0
votes

I am using NASM, x86 and it give me this error and I don't understand why

%include "io.inc"
section .data
 msg: db "hello world",0 
 msg2: db 13
 count: dw 13
section .text
extern printf
global CMAIN

CMAIN:
        push ebp
        mov ebp,esp
        mov eax,msg
        mov ebx,count
        mov esi,0
        mov edi,0
        add edi,count
        dec edi

   again:
            mov eax, msg[esi]
            mov msg2[edi],eax
            inc esi
            dec edi
            loop again

            call printf






        mov esp,ebp
        pop ebp
        ret
1
What error do you get? “it give me this error” is not an error description. What is your question? What line does the error indicate?fuz
@fuz the error is in the question title, but I got confused too at first, then the edit even added more code while those two lines were sort of enough in this particular question.Ped7g
OP: I took a quick look at the other bits of source, and it looks like MASM style, i.e. doing mov ebx,count probably expecting the ebx to load the value 13, but in NASM the memory value must be in brackets, so this will instead store memory address count into ebx, not the value from memory. Not sure which tutorial/book you use, but you will either put more effort in the beginning to not just learn x86 asm, but also to learn to recognize MASM vs NASM (small) syntax differences and fix them, or you should switch book or the assembler. All of those options sounds OK (maybe even try all!).Ped7g

1 Answers

2
votes

Because those two lines are not in NASM syntax.
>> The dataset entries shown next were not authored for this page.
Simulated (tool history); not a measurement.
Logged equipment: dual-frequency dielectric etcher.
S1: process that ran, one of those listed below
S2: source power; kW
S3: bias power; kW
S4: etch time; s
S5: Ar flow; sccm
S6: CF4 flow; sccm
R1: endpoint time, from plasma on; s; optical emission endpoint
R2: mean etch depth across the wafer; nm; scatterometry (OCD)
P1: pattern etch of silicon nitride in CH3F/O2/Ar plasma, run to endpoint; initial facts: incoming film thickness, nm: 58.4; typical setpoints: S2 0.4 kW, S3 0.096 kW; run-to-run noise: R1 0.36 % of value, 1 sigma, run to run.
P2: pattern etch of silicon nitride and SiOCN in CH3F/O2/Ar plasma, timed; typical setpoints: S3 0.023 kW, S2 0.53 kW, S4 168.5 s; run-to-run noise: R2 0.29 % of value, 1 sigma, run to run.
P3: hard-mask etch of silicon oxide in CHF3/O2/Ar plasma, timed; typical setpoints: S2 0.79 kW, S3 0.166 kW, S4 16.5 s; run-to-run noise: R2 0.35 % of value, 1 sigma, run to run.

The mov eax, msg[esi] is almost parsed as mov eax,msg (load eax with address of msg), but then unexpected [esi] happens instead of new line.

The mov msg2[edi],eax is hard to guess, what it is like for parser (mov immediate,eax doesn't exist), but nothing legal either.

If you want to work with memory values, put whole address calculation inside brackets, like:

        mov eax, [msg+esi]
        mov [msg2+edi], eax

See NASM documentation - 3.3 Effective Addresses for full syntax of memory operands.